The Death Kiss

The Death Kiss is the film being shot, the star is shot in his last scene with a real bullet.

Over and above the attendant mystery with its cast of amusing characters is the developed joke defrayed by the treatment.

The director is betrayed by his doodles, the death scene has the Judas kiss put upon the star by a lady in cahoots.

Still more wonderful, Marin unobtrusively conveys all the elements of filmmaking it would seem before the final crane-in sets the stage for the unmasking.

The star is a ladies’ man, the lady is his ex-wife, the studio president is counting every dollar, the studio chief is a cuckold, two police detectives go to work, the head of studio security lends a hand, a writer in love with the lady has an interest, an electrician formerly the studio’s head gaffer was fired by the star, a foreign lady was fought over at the Cliffside Inn by the star and her unknown husband.

 

 

A Study in Scarlet

This is the second film directed by Edwin L. Marin, he seems to have acquired all aspects of his craft during his apprenticeship. Lighting, sound, camera-work and acting are brought to fine points. The camera is usually placed at the level of a seated spectator, on a modulatory chiaroscuro governing interiors and exteriors. There is no music.
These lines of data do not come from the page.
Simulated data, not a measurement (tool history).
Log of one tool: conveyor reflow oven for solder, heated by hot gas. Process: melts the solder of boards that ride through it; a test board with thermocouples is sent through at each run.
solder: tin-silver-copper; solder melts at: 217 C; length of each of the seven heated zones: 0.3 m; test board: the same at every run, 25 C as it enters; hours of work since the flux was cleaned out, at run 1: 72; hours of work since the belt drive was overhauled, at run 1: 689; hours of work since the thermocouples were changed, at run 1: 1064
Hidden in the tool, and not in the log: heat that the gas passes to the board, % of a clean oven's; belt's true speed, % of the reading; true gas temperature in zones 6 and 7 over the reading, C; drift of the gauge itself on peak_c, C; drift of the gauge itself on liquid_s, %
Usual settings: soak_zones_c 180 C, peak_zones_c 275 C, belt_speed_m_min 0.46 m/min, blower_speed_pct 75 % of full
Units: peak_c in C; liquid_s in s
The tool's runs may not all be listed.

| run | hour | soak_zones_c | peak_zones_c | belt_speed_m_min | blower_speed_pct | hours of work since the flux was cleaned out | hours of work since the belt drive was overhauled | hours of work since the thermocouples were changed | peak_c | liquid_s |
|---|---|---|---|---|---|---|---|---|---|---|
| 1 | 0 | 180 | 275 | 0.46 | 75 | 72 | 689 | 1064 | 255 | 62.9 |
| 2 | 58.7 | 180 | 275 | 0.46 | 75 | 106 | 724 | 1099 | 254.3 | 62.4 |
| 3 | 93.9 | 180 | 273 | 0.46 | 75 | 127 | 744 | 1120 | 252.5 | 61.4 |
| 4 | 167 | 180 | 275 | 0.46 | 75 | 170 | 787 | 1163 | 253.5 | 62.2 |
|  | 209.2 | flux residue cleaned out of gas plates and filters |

The presence of Robert Florey as screenwriter finds a visible expression in a technique used in his Outpost in Morocco, which is entirely composed of quotes and studies of French painters. Marin has a meeting of “The Scarlet Ring” pan and coalesce into Van Gogh’s The Potato Eaters. Another sequence begins with a shot based on Manet’s The Balcony, pans on the actors and cranes with them down a two-part staircase to a door, which is just being opened when there is an insert of a staring corpse. The previous shot is resumed on the corpse falling into the room, followed by a reaction shot. The first establishing shot carries the weight of the sequence, and the tracking places the gag in perspective. In a subjective dolly shot, the camera enters an office, accepts a cigarette, and silently responds to questions with evident facial expressions. Use is made of deep focus into and out of which characters move, with a foreground object keying the scene. The rescue of Susan Kane is seen from a reverse angle, as it were.

The story is Conan Doyle with an admixture of Agatha Christie, a criminal conspiracy that takes the form of a tontine with an element of mystery. With Alan Mowbray as Lestrade, Anna May Wong in red silk pyjamas, and Reginald Owen, who played Scrooge in Marin’s great film of A Christmas Carol for MGM, as a clear-minded, astringent and witty Holmes.

 

Abilene Town

An essential, ingenious problem. Texas St. is one side honest merchants and churchgoers, one side saloons and whorehouses. Cattlemen up from Texas drive the economy, homesteaders are moving in.

The county sheriff (Edgar Buchanan) has an in with the saloons and drovers. The town marshal (Randolph Scott) has a girl on both sides of the street (Ann Dvorak, Rhonda Fleming).

It works out pretty much the way Variety figures in a mildly perspicacious review. Crowther, dozing, smiles upon the work of genius.